Charity Citizens Advice has said technology can fill the gaps left by vacated court buildings after the government confirmed a raft of closures.
The Ministry of Justice yesterday confirmed that 86 courts and tribunals across England and Wales will shut within two years.
The department said the closures will save £27m a year in operating costs and bring in £39m from the sale of freehold buildings.
An MoJ spokeswoman has confirmed that a consultation will take place with court staff, with the aim of ‘redeploying as many as possible’, although redundancies are expected.
Justice minister Shailesh Vara said the remaining court estate will be ‘user-focused and efficient’ and that money will now be invested in modern technology to offer online pleas, claims and evidence systems and video conferencing.
Many interested parties have come forward to condemn the closures, but some have tried to assuage fears about access to justice after the closures have been made.
Gillian Guy, chief executive of Citizens Advice, said technology has the potential to preserve access to justice when courts close.
‘The government’s aim to help more people secure justice without attending court in person is right and for this to be achieved the implementation must match,’ said Guy.
‘The stress and difficulty of giving evidence or getting redress through the justice system can be heightened by the pressures of attending court in person.
‘While court closures could mean some people have to travel longer distances, technology such as video links could help tackle this issue. And where this can be done safely it is also sensible to explore how other community locations can be used by people seeking justice.’

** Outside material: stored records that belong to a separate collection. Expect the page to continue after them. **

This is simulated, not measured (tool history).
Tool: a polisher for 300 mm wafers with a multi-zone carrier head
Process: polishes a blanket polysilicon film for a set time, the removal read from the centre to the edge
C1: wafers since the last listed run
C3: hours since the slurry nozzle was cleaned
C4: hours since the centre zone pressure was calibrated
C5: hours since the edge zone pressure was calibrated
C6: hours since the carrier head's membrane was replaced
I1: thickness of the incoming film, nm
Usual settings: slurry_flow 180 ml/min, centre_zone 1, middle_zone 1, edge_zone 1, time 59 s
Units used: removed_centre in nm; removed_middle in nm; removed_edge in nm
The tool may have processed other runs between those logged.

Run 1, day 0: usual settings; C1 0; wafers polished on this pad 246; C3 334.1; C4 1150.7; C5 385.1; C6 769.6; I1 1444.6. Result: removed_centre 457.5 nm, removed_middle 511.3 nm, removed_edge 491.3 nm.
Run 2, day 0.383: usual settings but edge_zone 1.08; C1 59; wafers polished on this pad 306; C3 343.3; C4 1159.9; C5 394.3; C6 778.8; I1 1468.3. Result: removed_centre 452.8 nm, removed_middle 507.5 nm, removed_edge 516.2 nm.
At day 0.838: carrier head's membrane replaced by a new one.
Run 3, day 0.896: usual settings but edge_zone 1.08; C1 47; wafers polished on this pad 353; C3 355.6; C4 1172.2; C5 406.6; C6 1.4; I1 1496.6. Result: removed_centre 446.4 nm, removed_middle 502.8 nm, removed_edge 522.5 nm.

Frances Crook, chief executive of the Howard League for Penal Reform, tweeted that court closures ‘provide an opportunity to do things differently’ and change the criminal justice system.
The ministry said talks have begun with local authorities and other stakeholders to identify different ways of delivering services. Alternative venues for hearings could include civil buildings, universities and community centres.
The department added: ‘Work is underway to establish pilots to test hearing cases in non-court buildings.
‘We will make sure that the security of the judiciary, staff and users is assessed as part of this process and the provision of appropriate ICT facilities will also be carefully considered and evaluated.’